Doug Ford, Elected Ontario Premier, Promises End of Cap and Trade

The brother of former Toronto Mayor Rob Ford decisively won the election on June 7 to be the next premier of Ontario, ousting current Premier Kathleen Wynne. His first order of business: end the province's emissions trading program.

2 minute read

June 20, 2018, 10:00 AM PDT

By Irvin Dawid


egislative Assembly of Ontario

Diego Grandi / Shutterstock

Ontario’s Progressive Conservatives (PC) "ended 15 years of Liberal power in the province, riding a wave of popular resentment against [Premier] Kathleen Wynne," notes The Globe and Mail's "election explainer" on the outcome of the June 7 Ontario general election. Doug Ford, the populist head of the PC party since winning an election in March, has been compared to President Donald Trump.

A May 7 post indicated that if elected, Ford would open the Ontario Greenbelt to development. But that won't be his first order of environmental rollbacks, reports Antonella Artuso for the Toronto Sun on June 15.

The Ontario cap-and-trade program that adds 4.3 cents to every litre of gasoline sold is gone, Premier-designate Doug Ford says.

A Ford cabinet’s first act will be to cancel the Kathleen Wynne plan and notify the federal government that Ontario will fight any proposal to impose a carbon tax on it, he vows.

The province began the emissions trading program on Jan. 1, 2017. A year later, it formally entered the Québec-California carbon market, known as the Western Climate Initiative.

Upon hearing that the premier-designate Ford would end the program, California and Quebec took immediate action to "prevent companies from dumping some $2.8-billion in emissions allowances," reports Shawn McCarthy for The Globe and Mail on June 17.

While Mr. Ford’s decision could provoke lawsuits from companies that purchased allowance, the province is also set to join Saskatchewan’s legal fight over the federal government’s right to impose its carbon tax where provinces have not levied their own carbon price, whether by direct tax or cap-and-trade system.

Companies could face a higher levy if Ottawa wins its court case and imposes a levy that will kick in at $20 a tonne in January, rising to $50 in 2022. The Ontario carbon price – which is incurred by companies, but passed on to consumers at the gas pump and on the heating bills – is forecast to be about $25 in 2022.

Gasoline prices may have played a factor in the PC's victory on June 7, according to Artuso's article.

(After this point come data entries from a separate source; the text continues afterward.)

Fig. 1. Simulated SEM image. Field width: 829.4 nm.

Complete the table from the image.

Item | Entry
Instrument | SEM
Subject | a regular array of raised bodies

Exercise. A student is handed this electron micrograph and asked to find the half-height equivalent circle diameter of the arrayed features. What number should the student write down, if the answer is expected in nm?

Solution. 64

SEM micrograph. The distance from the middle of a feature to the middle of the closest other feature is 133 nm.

“And during the election I promised we would take immediate action to lower gas prices by scrapping the carbon tax and ending cap and trade. Today I want to confirm in Ontario the carbon tax’s days are numbered," stated Ford.

Just to clarify, a province can either have a carbon tax or cap and trade, not both. Premier Justin Trudeau plans to impose a carbon tax on provinces that lack carbon pricing by Jan. 1, 2019.